To augment the point, van Dijk brings in an example that many parents would recognise. "I have a 13-year-old at home who is a magician on the iPad. It's a generation that's finding ways to develop identity in that space," she states. "My daughter has such an easy way of dealing with images but she's also aware how it can affect and fuck up her psyche. 13 years old. So I actually think they're more aware of the effects of it because they're native to it. We might learn a lot from them about how to deal with it."
Of course there is an attendant layer of post-modern self-reference here, not so much in the work but in the spectacle of it. If Lucid seeks to address notions of the self in a world dense with media about ideal and non-ideal forms, then Anouk van Dijk recognises that for her audiences the world they will spectate on stage will itself form part of the external tsunami of idealised humanity.
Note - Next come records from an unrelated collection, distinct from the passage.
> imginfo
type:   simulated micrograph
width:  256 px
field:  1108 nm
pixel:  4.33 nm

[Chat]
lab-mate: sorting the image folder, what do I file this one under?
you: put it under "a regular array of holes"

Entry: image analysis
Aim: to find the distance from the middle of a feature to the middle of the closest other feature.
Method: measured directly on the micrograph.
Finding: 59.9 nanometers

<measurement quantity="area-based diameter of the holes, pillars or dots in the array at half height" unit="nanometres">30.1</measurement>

"There's an extension of the whole Warhol, 15 minutes of fame thing," van Dijk responds, pondering the nature of ordinariness in a celebrity fixated culture. "There's reality TV and social media; but also a lot of theatre and dance makers are now reacting to that commercial version by looking more into the realness of real people. But obviously in this piece I'm working with incredibly skilled people who, in that sense, cannot be normal because they're so formed."
With its fluid "organic" set and interplay of live and video imagery, Lucid waxes and wanes between clarity and dreamlike ambiguity. "The interesting thing about the word lucid is that it means absolute clarity but when we use it we often mean deranged or slightly out of whack. So we're working with both sides of the word," van Dijk promises.